How Can You Be Gay and Live in Wyoming?
I stood in the checkout line in the Powell Bookstore in Portland, Oregon, my arms full of books, and absently looked out the storefront window to see if the rain had stopped. I was trying to decide if I could walk the one and a half miles back to the hotel with such a load. It was October of 1996, and I was in Portland for the first time, attending a social work conference. Finding an entire floor of used books had triggered fond childhood memories. I love the smell of weathered books, overstuffed chairs, and the enchantment of slipping in and out of hidden nooks and crannies. Even as a child, I hated being in the spot light, preferring to be invisible and retreat into the world of books. Finding an entire section on gay and lesbian studies and gay novels, had been genuine godsend. I could not have carried one more book. Seeing that I was next, I deposited my armload of books on the counter with a groan. The cashier looked up as he started ringing up the prices and commented, “You are certainly buying a lot of books this morning.” I explained how thrilled I was to find so many wonderful books because these types of books were almost impossible to find in Wyoming. As if on cue, the salesperson blurted out, “How can you be gay and live in Wyoming?” This was not the first time I had been asked that question, but it still amazed me how instantaneously it had jumped from the lips of this cashier.

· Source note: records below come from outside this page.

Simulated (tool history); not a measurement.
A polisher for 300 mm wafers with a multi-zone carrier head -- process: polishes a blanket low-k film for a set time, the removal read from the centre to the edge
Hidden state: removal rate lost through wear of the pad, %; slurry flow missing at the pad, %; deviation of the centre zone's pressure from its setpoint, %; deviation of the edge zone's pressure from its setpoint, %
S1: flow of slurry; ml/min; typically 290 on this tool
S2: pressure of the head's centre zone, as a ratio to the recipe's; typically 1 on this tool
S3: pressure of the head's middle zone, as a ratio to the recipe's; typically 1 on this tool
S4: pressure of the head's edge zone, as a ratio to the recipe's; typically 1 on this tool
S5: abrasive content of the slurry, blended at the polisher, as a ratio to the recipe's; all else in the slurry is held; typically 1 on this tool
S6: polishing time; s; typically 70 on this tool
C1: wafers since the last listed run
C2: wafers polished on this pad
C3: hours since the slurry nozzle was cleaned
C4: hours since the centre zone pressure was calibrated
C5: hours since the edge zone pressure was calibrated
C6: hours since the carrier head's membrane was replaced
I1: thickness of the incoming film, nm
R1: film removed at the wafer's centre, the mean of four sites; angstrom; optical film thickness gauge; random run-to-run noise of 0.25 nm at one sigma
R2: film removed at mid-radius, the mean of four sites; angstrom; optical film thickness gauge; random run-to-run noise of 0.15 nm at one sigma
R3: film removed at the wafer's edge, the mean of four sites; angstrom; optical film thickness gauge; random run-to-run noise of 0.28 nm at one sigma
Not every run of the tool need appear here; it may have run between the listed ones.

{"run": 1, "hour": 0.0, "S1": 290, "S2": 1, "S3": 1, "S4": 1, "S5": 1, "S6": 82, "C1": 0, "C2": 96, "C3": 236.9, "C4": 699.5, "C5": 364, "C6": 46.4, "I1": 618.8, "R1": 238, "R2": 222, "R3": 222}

The first time the question had been asked of me was five years earlier in 1991, when I was at a seminar in Tucson, Arizona. That was the first seminar I had ever attended as an openly self- identified gay man. In a small group session, when we were introducing ourselves, I was asked: "How can you be gay and live in Wyoming?" At the time, I was so nervous about the fact that I was actually coming out to these people, the question simply seemed like a positive affirmation and didn’t carry any particular significance beyond that. Since then, I have been asked that same question at every national conference I’ve attended. Here again, standing at a bookstore checkout counter, five years later, I was being asked: “How can you be gay and live in Wyoming?”
I loaded my books into a couple book bags and started my trek back across the river and up the hill toward the convention center in a mild drizzle. As I walked, I reflected on both the question, that it was such an immediate response when I let people know I was gay and where I lived. I was increasingly struck by the implications of the question. That the question is so consistently asked implies there is something about Wyoming, or people’s image of Wyoming, that makes being gay and living there unexpected, undesirable, or perhaps even dangerous.
As you read this book, having someone ask that question may not seem so strange. In fact, you may think it would be stranger if people didn’t ask the question. But remember, I am talking about a time which was two years before Wyoming was cast into the world spotlight as the place where a young twenty-one-year-old, college student was brutally beaten and left to die because he was gay.